Following their dismal loss to Bayern Munich in August 2020, one of football’s greatest dynasties, Barcelona, looked as if they was crumbling.
Indeed, with Lionel Messi infamously sending a burofax detailing his desire to leave the Camp Nou, amid suggestions that one of the biggest clubs in the world were facing financial ruin, everything looked bleak for the Spanish giants. Some months on, however, the situation has drastically changed.
The likes of Pedri, Serginio Dest, Ilaix Moriba and Fransico Trincao have all impressed this season as Ronald Koeman reminds the footballing world that he was indeed the man who helped develop household names such as Juan Mata, David Siva and David Villa.
Having moved the highly-paid Luis Suarez, Ivan Rakitic and Arturo Vidal on too, funds look as if they’ll be freed for the future. In fact, while they are still far from perfect, an awful lot of the topline problems that shone so evidently when Bayern ripped them apart look to have been sewn up.
That’s without even mentioning Ansu Fati. Another graduate of their famed academy, the Spanish international striker has missed pretty much the whole campaign so far, with his return next season offering yet another beacon of hope.

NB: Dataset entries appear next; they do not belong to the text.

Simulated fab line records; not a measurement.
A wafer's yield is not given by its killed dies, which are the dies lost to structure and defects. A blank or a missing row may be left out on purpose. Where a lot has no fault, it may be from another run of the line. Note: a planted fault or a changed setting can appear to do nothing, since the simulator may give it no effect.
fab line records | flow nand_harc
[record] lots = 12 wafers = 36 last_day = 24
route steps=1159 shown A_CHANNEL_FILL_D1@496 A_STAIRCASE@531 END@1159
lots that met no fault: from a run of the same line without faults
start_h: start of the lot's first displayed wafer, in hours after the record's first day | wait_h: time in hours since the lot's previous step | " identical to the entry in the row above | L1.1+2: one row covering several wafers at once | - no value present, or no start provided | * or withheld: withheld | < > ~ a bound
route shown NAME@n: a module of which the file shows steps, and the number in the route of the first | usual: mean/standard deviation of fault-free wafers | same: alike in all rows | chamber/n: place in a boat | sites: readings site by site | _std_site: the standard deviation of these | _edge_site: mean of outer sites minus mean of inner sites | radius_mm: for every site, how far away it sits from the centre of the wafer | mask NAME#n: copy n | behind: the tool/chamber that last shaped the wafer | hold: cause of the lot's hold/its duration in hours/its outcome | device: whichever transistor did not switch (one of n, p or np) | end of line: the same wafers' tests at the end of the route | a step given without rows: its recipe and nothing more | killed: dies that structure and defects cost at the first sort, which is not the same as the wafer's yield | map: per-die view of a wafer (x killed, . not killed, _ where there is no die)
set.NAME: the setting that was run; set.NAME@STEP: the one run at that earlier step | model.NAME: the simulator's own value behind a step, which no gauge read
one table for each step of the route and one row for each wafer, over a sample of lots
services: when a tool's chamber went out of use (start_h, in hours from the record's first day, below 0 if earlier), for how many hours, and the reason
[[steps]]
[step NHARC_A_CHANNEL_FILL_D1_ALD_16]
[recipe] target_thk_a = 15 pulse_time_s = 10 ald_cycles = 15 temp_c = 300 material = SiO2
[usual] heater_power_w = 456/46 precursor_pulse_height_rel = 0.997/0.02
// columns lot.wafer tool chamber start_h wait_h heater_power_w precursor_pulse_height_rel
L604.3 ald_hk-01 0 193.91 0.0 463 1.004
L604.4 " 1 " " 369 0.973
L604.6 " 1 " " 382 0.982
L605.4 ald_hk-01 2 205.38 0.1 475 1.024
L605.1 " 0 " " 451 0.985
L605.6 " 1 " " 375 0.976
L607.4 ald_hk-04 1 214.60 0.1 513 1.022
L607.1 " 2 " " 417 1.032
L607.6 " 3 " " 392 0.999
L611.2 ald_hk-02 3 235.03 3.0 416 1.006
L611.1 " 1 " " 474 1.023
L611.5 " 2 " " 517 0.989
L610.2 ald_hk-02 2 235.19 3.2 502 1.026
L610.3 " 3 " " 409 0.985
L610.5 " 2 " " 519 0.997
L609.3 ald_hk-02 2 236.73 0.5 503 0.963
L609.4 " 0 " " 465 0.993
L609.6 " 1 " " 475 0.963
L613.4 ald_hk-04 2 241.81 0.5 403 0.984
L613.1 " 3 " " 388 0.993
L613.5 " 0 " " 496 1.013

Perhaps, then, Messi will get another crack at the Champions League. Considering the fact that Barcelona’s failings on that front were widely thought to be one of the reasons he was so keen to leave, making another serious play for the continent’s top prize would be an amazing end to Messi’s top-level European career.
Of course, after being put to the sword by Paris Saint-Germain last month, it would be silly to suggest Barcelona are on course to be the best in Europe. However, the rapid nature of their rebuild, with a vast improvement in their league fortunes since the autumn meaning a recapturing of the La Liga title is a realistic prospect, the idea of Messi sitting atop Europe’s throne again isn’t as absurd as it was only a few months ago.
Rather than bow out of Barcelona in meek fashion, as he would have done had either Manchester City or PSG signed him in the summer of 2020, there’s at least a genuine hope that – over the next few years – the club can offer him one last go at winning the most coveted prize on the continent and add to his list of finest moments.
Should the supporting cast keep developing, fueled by the return of Fati as well as some smart signings, Barcelona would suddenly have a team – on paper at least – capable of challenging the elite.
Caveats, of course, come into play. The nature of developing players mean that their trajectory can go either way and Barcelona have messed up in the transfer market before, so it does remain a case of ifs, buts and maybes. Still, even that kind of theoretical notion is better than the black-and-white transfer request Messi sent in the coldest of fashions. From the ashes of Lisbon, Barcelona have ever so slightly risen again.
With Messi as the project’s scheming architect, feeding the pace ahead of him and finishing the flurry they set out in front, he may not need to leave after all. Instead, Barcelona have changed for him. For the better, Forever, potentially. Football is nothing if not cyclical, after all. Messi, in all his glory, is still peddling.